Let's say that a number has a simple trigonometric representation, if it can be represented as a product of zero or more rational powers of prime numbers and zero or more integer powers of $\sin(\cdot)$ at rational multiples of $\pi$.
Examples:
- $\sqrt{\sin\!\left(\frac\pi{10}\right)}$ has a simple trigonometric representation, because $\sqrt{\sin\!\left(\frac\pi{10}\right)}=\frac{2^{1/2}}{5^{1/4}}\,\sin\!\left(\frac\pi5\right)$.

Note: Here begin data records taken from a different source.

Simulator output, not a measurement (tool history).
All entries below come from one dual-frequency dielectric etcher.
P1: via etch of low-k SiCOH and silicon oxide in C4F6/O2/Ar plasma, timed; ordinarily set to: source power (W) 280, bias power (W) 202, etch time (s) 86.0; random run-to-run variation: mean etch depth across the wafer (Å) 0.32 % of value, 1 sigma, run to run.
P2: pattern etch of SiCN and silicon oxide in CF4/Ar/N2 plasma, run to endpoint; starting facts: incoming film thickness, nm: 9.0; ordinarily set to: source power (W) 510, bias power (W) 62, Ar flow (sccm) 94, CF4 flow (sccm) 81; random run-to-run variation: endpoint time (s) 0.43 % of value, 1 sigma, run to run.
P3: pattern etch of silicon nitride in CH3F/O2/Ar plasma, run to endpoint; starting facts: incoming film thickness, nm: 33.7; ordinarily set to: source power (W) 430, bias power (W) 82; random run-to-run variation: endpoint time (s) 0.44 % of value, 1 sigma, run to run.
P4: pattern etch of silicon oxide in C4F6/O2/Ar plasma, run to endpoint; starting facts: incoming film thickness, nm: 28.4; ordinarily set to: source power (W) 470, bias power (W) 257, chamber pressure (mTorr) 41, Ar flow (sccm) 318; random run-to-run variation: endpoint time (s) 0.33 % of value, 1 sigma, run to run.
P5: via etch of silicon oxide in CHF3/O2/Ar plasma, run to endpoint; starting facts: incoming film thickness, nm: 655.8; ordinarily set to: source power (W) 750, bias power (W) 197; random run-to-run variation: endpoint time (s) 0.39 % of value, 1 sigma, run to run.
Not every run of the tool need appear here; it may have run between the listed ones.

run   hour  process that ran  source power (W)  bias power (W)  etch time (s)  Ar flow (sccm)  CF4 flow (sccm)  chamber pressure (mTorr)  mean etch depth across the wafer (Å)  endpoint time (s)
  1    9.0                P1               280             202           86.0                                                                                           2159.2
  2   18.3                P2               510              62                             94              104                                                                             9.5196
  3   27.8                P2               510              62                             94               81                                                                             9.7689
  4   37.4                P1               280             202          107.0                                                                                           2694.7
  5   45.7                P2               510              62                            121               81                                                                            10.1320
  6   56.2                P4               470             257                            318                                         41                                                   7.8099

- $\pi$ does not have a simple trigonometric representation, because it is not an algebraic number.
Questions:
- Do $\sqrt{\sin\!\left(\frac\pi5\right)},\,\sqrt{\sin\!\left(\frac\pi7\right)},\,\sqrt{\sin\!\left(\frac\pi{12}\right)},\,\sqrt{\sin\!\left(\frac\pi{15}\right)},\,\sqrt{\sin\!\left(\frac\pi{20}\right)},\,\sqrt{\sin\!\left(\frac\pi{21}\right)}$ have a simple trigonometric representation?
- Is there an algorithm that, given a rational power of $\sin(\cdot)$ at a rational multiple of $\pi$, would determine if it has a simple trigonometric representation? If so, could you give a concrete example of such an algorithm?
- More generally, is there an algorithm that, given a real algebraic number (in a form of its minimal polynomial and a rational isolating interval), would determine if it has a simple trigonometric representation? If so, could you give a concrete example of such an algorithm?